That may seem like a lot to do, but I think 1/3 at least are good ideas even if you plan on being on react for _forever_.
Most of what I wrote is based on preparing something like an SPA, and I'd imagine the considerations are very different from something that uses SSR. I'm personally not a fan of SSR, or at least the space I want to work in doesn't see any benefits from SSR, so that's not something I think about.
I'm currently migrating from echarts to D3. Once you get to rather complex charts the bugs show themselves. Sometimes you need the control that a low level library gives you.
Echarts works perfectly fine with responsive sizing but the developer does have to use it properly.
We used ECharts to build our charting library at Evidence and it’s been a great experience overall (https://evidence.dev).
We started with D3 and a few other tools, but felt that we get a lot more out of the box with ECharts, like interactivity and an events API. ECharts is also a lot more extensible than people give it credit for.
We're trialing ECharts on a couple dashboards at the moment and it's improved velocity a lot over previous D3-based approaches. This has been my experience in other companies too, where a purist developer will come along and start building yet another custom D3 solution which takes so long to deliver that the users just build a pipeline to dump the data and hack their own charts together in a different tool instead.
My feeling is that D3 just isn't worth it unless you are building a bespoke visualization for a unique dataset. For most everything else, ECharts is so much faster to deliver value to the users. The ease-of-use of ECharts reminds me of Highcharts back in the day, except it's free! I'm not sure it has a very strong support network behind it, but perhaps that will improve as more popular tools switch (Gitlab, Superset etc).

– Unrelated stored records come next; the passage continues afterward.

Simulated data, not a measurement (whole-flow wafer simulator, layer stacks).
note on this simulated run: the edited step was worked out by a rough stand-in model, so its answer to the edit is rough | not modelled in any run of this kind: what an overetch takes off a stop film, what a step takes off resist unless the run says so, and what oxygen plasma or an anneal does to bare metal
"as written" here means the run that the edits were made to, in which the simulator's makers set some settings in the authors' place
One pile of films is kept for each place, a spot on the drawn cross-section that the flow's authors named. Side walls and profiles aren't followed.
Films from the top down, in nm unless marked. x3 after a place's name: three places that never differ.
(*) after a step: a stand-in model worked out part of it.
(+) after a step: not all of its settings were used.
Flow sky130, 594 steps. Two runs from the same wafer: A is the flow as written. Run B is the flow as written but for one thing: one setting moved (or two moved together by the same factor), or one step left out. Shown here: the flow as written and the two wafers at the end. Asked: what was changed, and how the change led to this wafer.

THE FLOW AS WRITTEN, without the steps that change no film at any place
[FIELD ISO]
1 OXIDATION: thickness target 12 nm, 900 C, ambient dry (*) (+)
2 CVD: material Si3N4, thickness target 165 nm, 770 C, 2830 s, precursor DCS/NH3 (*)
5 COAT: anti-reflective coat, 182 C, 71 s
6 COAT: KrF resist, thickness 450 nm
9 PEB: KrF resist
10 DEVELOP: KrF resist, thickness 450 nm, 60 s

Yes, Evidence was my intro to ECharts. I’m more on the building datasets side of things lately, but on the occasions that I do need to produce some analyses Evidence is the model I want to use. Thank you.
Currently we are grappling with the need to create a GANTT CHART with a quirk: we want to minimize vertical space (for compact printing on paper) so tasks that do not have any overlapping dates should appear on same horizontal level.
Our team tried a few options and is now implementing something from scratch instead.
We also want text to be legible, dates and task names directly shown near the task bars, etc.
If there is a good open-source library that allows us to customize a gantt chart (for both display on a webpage and PDF/printing) with such quirky requirements, gthat would be a great time saver for us. Please provide any pointers you may have - Thanks!
> Our team tried a few options and is now implementing something from scratch instead.
>
> We also want text to be legible, dates and task names directly shown near the task bars, etc.
This is bin-packing with extra steps, which is famously NP-hard.
The Wikipedia page just shows a linear time algorithm for identification of an undirected graph as an interval graph. The article notes that there's a polynomial time algorithm for coloring, which is the task-line assignment analogous problem. Still, not NP-hard, but not linear either unless there's another resource that mentions otherwise.
The first paragraph mentions a linear time graph colouring algorithm. In fact further on they explain that a simple greedy algorithm that goes through the tasks in order of starting time will work. It's fairly easy to prove it does.
Maybe finding the optimal planning given some dependency is harder (though it isn't if you only have some simple requirements), but this is about visualising a Gantt chart, not calculating one.
Hi! I have tried all the gantt chart libraries, and also ended up building my own. The library isn’t open source (yet) but does this, as well as some other stuff around optimizing for print. Email in profile
While not open source have a look at dhtlmx gantt, after starting to integrate it you’ll come to realise the sheer amount of work to get a Gantt chart working how you mostly expect it to. There’s just so many little features that you need to implement it’s mind boggling.
Completely - they simplify the act of transforming data into visualizations down to the essential association of dimensions to axes/color/etc visualization concerns.
Visuals defined in JSON (so perfect for manipulation and generation) and also able to bake-in custom interactions within that is an awesome power.
I like the look of Observable Plot, but it doesn't do interaction like Vega/Vega-Lite. (They are working on some interaction though, and they have quite the team)
You need to know on what criteria the libraries are judged. Some people will judge most features = best, even if that means some string decoding library installs a 1500 other libraries so it can render PDFs of the strings it decoded and it installs a file system watcher so it can re-render them as they change. Me, I'd choose the library that just decodes and nothing else but plenty of devs want it to "do all the things"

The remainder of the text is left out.